Programming Project 05

Assignment Overview

This assignment is worth 40 points (4.0% of the course grade) and must be completed and turned

in before 11:59pm on Monday, Feb 25th. That's two weeks because of the midterm on Thur, Feb

14th.

Background

Steganography

Steganography (https://en.wikipedia.org/wiki/Steganography) is the process of hiding a "secret

message" in another text file, image or even sound file. It differs from cryptography in that the

overall file/video/audio looks reasonably normal and still conveys information, making it hard to

tell that there is a secret hidden inside. We are going to write a steganographic encoder/decoder

for text.

A Simple Steganography

We are going to take a plaintext message, one that anyone can read, and embed in that message a

secret message which someone, who knows the code, can decipher.

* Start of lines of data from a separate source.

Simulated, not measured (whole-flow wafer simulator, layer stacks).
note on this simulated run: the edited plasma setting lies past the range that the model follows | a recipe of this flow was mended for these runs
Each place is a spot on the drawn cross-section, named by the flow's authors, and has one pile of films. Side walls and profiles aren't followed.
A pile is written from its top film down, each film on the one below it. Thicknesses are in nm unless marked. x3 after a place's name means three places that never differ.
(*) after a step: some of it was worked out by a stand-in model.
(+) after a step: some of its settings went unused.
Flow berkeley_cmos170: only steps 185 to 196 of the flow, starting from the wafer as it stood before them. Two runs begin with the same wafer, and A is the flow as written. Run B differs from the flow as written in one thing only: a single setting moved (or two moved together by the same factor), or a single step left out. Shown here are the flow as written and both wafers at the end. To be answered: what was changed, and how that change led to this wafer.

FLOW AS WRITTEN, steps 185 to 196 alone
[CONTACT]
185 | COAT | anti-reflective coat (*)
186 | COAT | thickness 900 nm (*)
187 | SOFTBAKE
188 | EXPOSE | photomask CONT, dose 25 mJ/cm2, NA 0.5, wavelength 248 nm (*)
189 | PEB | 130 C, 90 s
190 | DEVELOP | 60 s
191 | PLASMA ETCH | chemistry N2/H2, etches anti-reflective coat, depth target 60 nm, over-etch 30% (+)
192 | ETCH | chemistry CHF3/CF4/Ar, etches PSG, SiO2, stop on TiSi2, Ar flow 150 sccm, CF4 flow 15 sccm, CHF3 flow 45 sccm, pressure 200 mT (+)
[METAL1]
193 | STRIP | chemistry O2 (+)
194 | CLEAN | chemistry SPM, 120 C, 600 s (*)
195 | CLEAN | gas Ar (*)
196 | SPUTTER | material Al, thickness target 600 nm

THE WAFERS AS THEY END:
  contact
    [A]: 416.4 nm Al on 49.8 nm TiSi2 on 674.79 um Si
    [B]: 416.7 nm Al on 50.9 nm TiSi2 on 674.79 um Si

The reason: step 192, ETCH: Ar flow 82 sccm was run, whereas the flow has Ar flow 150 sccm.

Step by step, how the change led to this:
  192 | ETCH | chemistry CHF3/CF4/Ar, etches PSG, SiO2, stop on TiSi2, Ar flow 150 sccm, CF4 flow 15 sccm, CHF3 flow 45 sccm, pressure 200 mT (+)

The process is this. We are going to take the plaintext message, reduce the plaintext message to

all lower case, then encode the secret message in the plaintext based on combinations of

UPPER or lower case. Thus it is the sequence of upper and lower case letters in the plaintext

message that encode our secret message.

We do this as follows. Each individual letter of the secret message is turned into a binary string

of 5 0's and 1's. Exactly 5 for each letter. We will only recognize letters and will ignore any other

characters in the secret message. For each of these binary strings, we take the next 5 letters of the

plaintext and modify them as follows: for every 0 in the secret message binary string we lower

case the plaintext letter, for every 1 we upper case the letter. We do this only for letters, ignoring

all other characters in the plaintext. Let's consider the following example. The secret message is

"help " and the original text is "Mom please send more money!" The index of each letter is its

position in the alphabet with 'a' at 0, 'z' at 25.

Secret letter 'h' 'e' 'l' 'p'

Letter index 7 4 11 15

binary 00111 00100 01011 01111

Encoded 5 letters moM PL eaSe s eNd MO rE MON

The new message, with the encoded secret message would be (hard to write with autocorrect)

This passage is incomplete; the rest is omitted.